Geomorphologically, the steepness of the terrain was an advantage to the early ironworking and lime-burning industries, where the blast furnaces and lime kilns could be strategically built into the valley sides, facilitating the charging of materials from above and their withdrawal from below.

The dramatic landscape and scenery of the Clydach Gorge is supplemented by its diverse historical and archaeological associations, and the variety of communication systems that have utilized the natural communication route of the gorge, which links the inhospitable uplands of Glamorgan with the fertile valley of the River Usk. However, most of the communications systems primarily served the industries that sprang up in the gorge, which from historical documentary evidence were first introduced into it in the 17th century, though medieval exploitation, albeit undocumented, should be expected. It was at this time that the Hanbury family of Pontypool established the Llanelly furnace and forge on the north bank of the river. By 1684, these works were producing large quantities of iron and charcoal, which ensured that the early exploitation and settlement of Clydach Gorge rapidly developed. Clydach House, situated nearby and built in 1693 by Francis Lewis, clerk to the furnace, ostentatiously displays his family arms above the main entrance to the property. Elsewhere in the valley, and in social contrast, are the visible remains of the former workers' houses, including the iron workers' terraces in Clydach South.

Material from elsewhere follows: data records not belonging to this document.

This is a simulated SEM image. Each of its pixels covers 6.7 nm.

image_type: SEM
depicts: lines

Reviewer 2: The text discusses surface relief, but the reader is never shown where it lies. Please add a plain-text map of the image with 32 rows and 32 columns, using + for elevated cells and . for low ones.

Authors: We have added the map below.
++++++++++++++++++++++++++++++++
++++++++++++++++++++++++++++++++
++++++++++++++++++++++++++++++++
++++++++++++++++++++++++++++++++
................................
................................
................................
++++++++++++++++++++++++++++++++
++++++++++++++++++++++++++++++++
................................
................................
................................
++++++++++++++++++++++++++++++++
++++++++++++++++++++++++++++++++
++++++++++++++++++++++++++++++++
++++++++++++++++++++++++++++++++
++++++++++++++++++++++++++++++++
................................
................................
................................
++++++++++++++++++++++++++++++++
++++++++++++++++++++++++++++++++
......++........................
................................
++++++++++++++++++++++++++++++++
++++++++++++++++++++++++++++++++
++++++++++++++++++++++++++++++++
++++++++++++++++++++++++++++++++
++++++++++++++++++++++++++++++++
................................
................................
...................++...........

The Clydach Ironworks, founded before 1795, was established to exploit the recent introduction of coke as the fuel for blast furnaces. The site of the works lies alongside the modern A465(T) Heads of the Valleys road, with the surviving remains including two large masonry furnaces, together with the foundations of their casting houses, a cupola and other related buildings. The site is approached over a cast iron bridge, Smart's Bridge, dated to 1824. Production at the works continued until about 1860, up to which time it had become the focal point for activity in the gorge. By 1841, over 1350 people, including 133 children under the age of 13, were employed, of whom about two-thirds were engaged in extracting the required iron ore and coal higher up the valley. In its early years, the works were closely associated with the Frere family, which was to gain notoriety for a different reason when Sir Bartle Frere, born in 1815 in Clydach House, became High Commissioner of South Africa, and unwittingly helped to start the Zulu War.

The major industry of the late 19th and early 20th centuries in the gorge was stone quarrying and the manufacture of lime for agricultural and building purposes. The first lime works had started production in 1795, at Blackrock, but numerous other quarries were opened throughout the next century. Llanelly Quarry supplied the Clydach Ironworks with limestone, and subsequently lime for farming and building mortars. It closed finally in 1962. The surviving Clydach Limeworks was built in 1877 to provide lime for building the railway viaduct. Its large kilns, with double draw arches for each shaft, are particularly fine surviving examples.

Communications and transport have also clearly played a fundamental part in the development of the gorge. In the 1790s, railroads and tram roads, both initially horse-drawn, were being built to link mines and quarries with works. In 1793,permission was granted by Parliament for the construction of the Brecknok and Abergavenny Canal, together with a connecting tramway system, the first line of which ran through the gorge. The canal traverses the floor of the gorge near Gilwern on a huge earthen embankment, 25m high, with the river running in a tunnel at its base. The canal between Gilwern and Brecon opened in 1801, but the final connection with Pontymoile to the south was not made until 1812.

Other tramways and inclines to serve specific mines were lad in the gorge, with the consequence that the area now has the densest network of surviving early tram road routes anywhere in Wales. These were supplemented in 1862 by the single track Merthyr, Tredegar and Abergavenny Railway. This was absorbed Into the London and North Western Railway in 1866 and converted to a double track system eleven years later. The precipitous slopes meant that the route could be negotiated only with a series of tunnels, cuttings and viaducts. The route, now dismantled, remains a prominent and spectacular linear feature which can be seen on the south side of the gorge. The present A465(T) Heads of the Valleys road, built in the 1960s, is the latest in a series of road systems that have, from the 18th century, traversed the gorge as important connecting routes.

Today, all mineral and limestone extraction has ceased, leaving little employment within the gorge; nevertheless, the old-established communities still thrive. Vestiges of past industries and communications systems are plentiful, as is the evidence of former social conditions, including not only housing, but also surviving chapels and public houses. The dense and varied industrial sites and successive transport systems in the gorge represent a compact and integrated microcosm of the Welsh industrial past; this, in turn, depended on the remarkable geology and topography of this inspiringly visual historic landscape area.